Monday, November 21, 2005

Traffic Issues

Meadow Lane issues keep popping up. Meadow Lane is a winding street lined with houses that connects Evesham Rd. and Brick Rd.

I live in a separate portion of this development and see the traffic that goes through. The Inquirer has a story about it in today's paper:

Last June, township traffic engineer Dick Orth concluded that the humps were effective in reducing speed in their immediate vicinity, dropping it from an average of 34 m.p.h. to 16 m.p.h. But they were little, if any, help in reducing volume. They actually resulted in the average speed at the northern end increasing from 31 m.p.h. to 34 m.p.h., because motorists were "trying to make up for lost time," Orth's report said.

Orth recommended replacing the temporary speed humps with three permanent ones and moving one closer to the northern end of Meadow Lane. Other options include installing stop signs, extending curbs, and putting in different barriers such as raised median islands.
"Can we put devices on the road or in the road to slow people down? Yes, and we will," Township Manager Ed Sasdelli said. "But controlling the volume of traffic is a more complicated issue."


A third traffic study is now under way, and another report is expected by late December.

Sasdelli said the council is "responsible to make it as safe as possible, and that starts with the speed limit. We can accomplish that with traffic enforcement. But you can't have officers there 24 hours a day."

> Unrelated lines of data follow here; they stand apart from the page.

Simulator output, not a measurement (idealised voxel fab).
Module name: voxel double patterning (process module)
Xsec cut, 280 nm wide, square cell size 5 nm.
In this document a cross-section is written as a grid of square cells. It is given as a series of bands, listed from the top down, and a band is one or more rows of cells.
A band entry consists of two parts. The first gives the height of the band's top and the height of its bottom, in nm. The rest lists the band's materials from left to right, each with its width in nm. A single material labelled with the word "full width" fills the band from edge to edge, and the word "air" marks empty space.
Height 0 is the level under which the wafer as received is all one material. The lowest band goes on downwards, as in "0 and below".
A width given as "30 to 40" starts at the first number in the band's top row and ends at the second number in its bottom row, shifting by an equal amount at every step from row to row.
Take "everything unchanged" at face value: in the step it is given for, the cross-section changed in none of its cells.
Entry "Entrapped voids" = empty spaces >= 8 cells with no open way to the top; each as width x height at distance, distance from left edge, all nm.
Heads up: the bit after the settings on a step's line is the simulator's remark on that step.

Mayor Gus Tamburro views the situation as "two distinct problems. For the people who live on Meadow Lane, it's speed. For people who live off Meadow Lane, it's volume." The solution will "require a combination of things."

The residents just want something done.

Speed humps are a limited solution because they control speed but not volume. people feel better if they are not sitting in traffic but are constantly moving, no matter what speed.

The major issue is Evesham Rd, within a half mile of the light, coming from Voorhees, you have three townships, two counties and a whole bunch of cars.

Being that Evesham Rd. is a county road, it's up to our duly elected Freeholders to come up with a solution. Widening Evesham Rd. so that cars making a right could proceed instead of waiting for the light would be a step.

A second solution would be to make a left turning lane onto the Marlton By-pass heading south. The jughandle was a bad idea from the beginning and a few minutes of watching would show that the left turn lane going north flows well while the jughandle makes for a nightmare.

Traffic is a major quality of life issue in town and this is by far the worst intersection in Evesham. I know that people have been dissuaded from buying in my development simply because of the traffic problem.